The UK is fundamentally different. There is no tax-free package. No furnished flat waiting for you. No annual flight home. No school-arranged visa handed to you on arrival. You pay your own way to get there — and you pay tax when you arrive.
What you get instead is access to one of the best-paid, most respected education systems in the world. NHS healthcare from day one. A clear career ladder with nationally recognised pay scales. A pension scheme. Permanent contracts. And proximity to the rest of Europe, if that matters to you.
The point is not that one is better than the other. The point is that the UK requires more from you upfront — more paperwork, more process, more financial outlay at the start — but the long-term career and lifestyle payoff is significant. Different game, different rules.
Eduplace's role here is different too. We do not handle your relocation the way we do for the Middle East. What we do is connect you with schools that are actively hiring, guide you through the QTS process so you do not waste months on the wrong pathway, and make sure your application lands in front of the right people.
What is QTS and why do you need it?
QTS stands for Qualified Teacher Status. It is the legal requirement to teach in most state-funded schools in England. Without it, you are limited to supply work, private schools, or academies that choose not to require it — which narrows your options considerably.
With QTS, you access the full UK teaching job market. Permanent contracts. National pay scales. Pension contributions. Professional development pathways. Career progression into leadership. It is the difference between working in the UK system and building a career in it.
For teachers qualified outside the UK, QTS is obtained through a professional recognition route administered via UK ENIC — the national agency for international qualifications and skills.
Step by step — how to get QTS from South Africa.
Step 1: Get your UK ENIC Statement of Comparability.
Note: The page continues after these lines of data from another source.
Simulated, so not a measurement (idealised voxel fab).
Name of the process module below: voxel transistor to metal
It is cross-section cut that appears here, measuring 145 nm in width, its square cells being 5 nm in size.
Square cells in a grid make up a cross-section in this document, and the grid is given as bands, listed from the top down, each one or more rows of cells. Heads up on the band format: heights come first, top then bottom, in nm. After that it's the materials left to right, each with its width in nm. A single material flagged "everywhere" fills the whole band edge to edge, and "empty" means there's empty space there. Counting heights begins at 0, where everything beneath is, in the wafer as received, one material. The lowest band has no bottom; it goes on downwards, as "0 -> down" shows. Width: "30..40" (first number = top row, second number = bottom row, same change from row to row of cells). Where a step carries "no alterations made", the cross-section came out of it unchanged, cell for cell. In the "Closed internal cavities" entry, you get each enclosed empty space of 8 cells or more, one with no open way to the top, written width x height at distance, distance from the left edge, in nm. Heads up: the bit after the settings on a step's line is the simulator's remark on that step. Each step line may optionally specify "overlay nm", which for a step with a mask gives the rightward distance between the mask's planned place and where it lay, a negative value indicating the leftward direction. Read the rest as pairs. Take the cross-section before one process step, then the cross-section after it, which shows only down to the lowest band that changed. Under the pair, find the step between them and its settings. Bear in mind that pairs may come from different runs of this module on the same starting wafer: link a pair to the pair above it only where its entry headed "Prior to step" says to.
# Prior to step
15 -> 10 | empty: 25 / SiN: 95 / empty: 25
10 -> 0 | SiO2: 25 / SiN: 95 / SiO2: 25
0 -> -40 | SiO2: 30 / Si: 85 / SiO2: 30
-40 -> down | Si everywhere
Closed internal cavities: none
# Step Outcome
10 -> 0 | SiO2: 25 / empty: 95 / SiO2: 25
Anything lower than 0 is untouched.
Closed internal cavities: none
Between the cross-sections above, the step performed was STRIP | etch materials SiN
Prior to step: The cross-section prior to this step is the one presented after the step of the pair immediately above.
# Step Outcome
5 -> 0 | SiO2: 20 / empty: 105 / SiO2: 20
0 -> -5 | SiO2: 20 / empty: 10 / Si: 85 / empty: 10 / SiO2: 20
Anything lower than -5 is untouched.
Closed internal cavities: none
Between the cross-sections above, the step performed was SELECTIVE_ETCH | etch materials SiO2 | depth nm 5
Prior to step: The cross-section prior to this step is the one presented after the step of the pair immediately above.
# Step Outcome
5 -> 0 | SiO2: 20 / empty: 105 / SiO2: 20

Apply at enic.org.uk. This is a certificate that confirms your South African degree — whether a BEd or a bachelor's degree plus PGCE — is equivalent to a UK Level 6 qualification. There is a fee — check the ENIC website for the current amount as it changes periodically. You will need certified copies of your degree, your academic transcripts, and a form of identification. Processing takes approximately 10 to 15 working days.
Step 2: Apply for QTS through the professional recognition route.
Apply at apply-for-qts-in-england.education.gov.uk. Since August 2025, this application is completely free — there is no fee. You will need your ENIC Statement of Comparability, proof of your professional teaching registration (SACE or equivalent), evidence of your teaching experience, and your degree certificates. Processing typically takes 8 to 12 weeks, though this varies.
Step 3: Secure your right to work in the UK.
This is separate from QTS. You need either a British or Irish passport, settled or pre-settled status under the EU Settlement Scheme, or a Skilled Worker visa sponsored by a UK employer. The good news: schools in England can and do sponsor Skilled Worker visas for teachers. This is where Eduplace's relationships with UK schools matter — we connect you with institutions that are set up to sponsor and that are actively looking for the skills you have.
The Middle East gives you a package. The UK gives you a career. Both are valid — but they require completely different preparation.
Where Eduplace fits in — and why it matters.
We do not just list jobs. We guide you through the QTS process from the start, connect you with schools that sponsor visas, and make sure your application is positioned correctly for the UK market. The way you present yourself to a UK school is not the same as the way you present yourself to a school in Dubai — and getting that wrong costs you time.
We have active relationships with early years settings and schools in London and the Essex corridor. We currently have three Early Years positions available for teachers holding QTS — ages 0 to 5, EYFS curriculum, permanent contracts. These are real positions, available now.
The UK recruitment landscape is competitive. Going in without guidance means competing blind against candidates who already know the system, who already have QTS, who already have a UK address. Eduplace gives you the edge — not through shortcuts, but through clarity, preparation, and direct access to schools that want what you offer.
The standard QTS professional recognition route focuses on teachers qualified to teach ages 11 to 16 in maths, science, or languages. For Early Years (ages 0 to 5), you may need to explore the Assessment Only route or demonstrate equivalent Early Years Teacher Status. Eduplace can advise you on the correct pathway for your specific qualifications — submit your CV and we will assess your eligibility directly.
The honest comparison.
The Middle East: tax-free salary, furnished accommodation provided by the school, annual return flights to South Africa included, visa arranged and paid for by the school. Eduplace handles the full process. You can be placed within weeks of your interview. The trade-off: fixed-term contracts, no long-term residency pathway, and you are always an expat.
The United Kingdom: taxed salary — but a higher base than most Middle East packages when you factor in the full career picture. No accommodation provided. No flights. You arrange your own housing. The QTS process takes two to four months before you can even start applying. But: NHS healthcare, employer pension, a nationally recognised career ladder, access to permanent residency and eventually citizenship, and you are 90 minutes from Paris.
Neither is better. They serve different goals at different stages of your career. A 25-year-old who wants to save aggressively for three years might choose Dubai. A 32-year-old who wants to build a permanent life abroad might choose London. Eduplace places teachers in both — and we will tell you honestly which one suits your situation.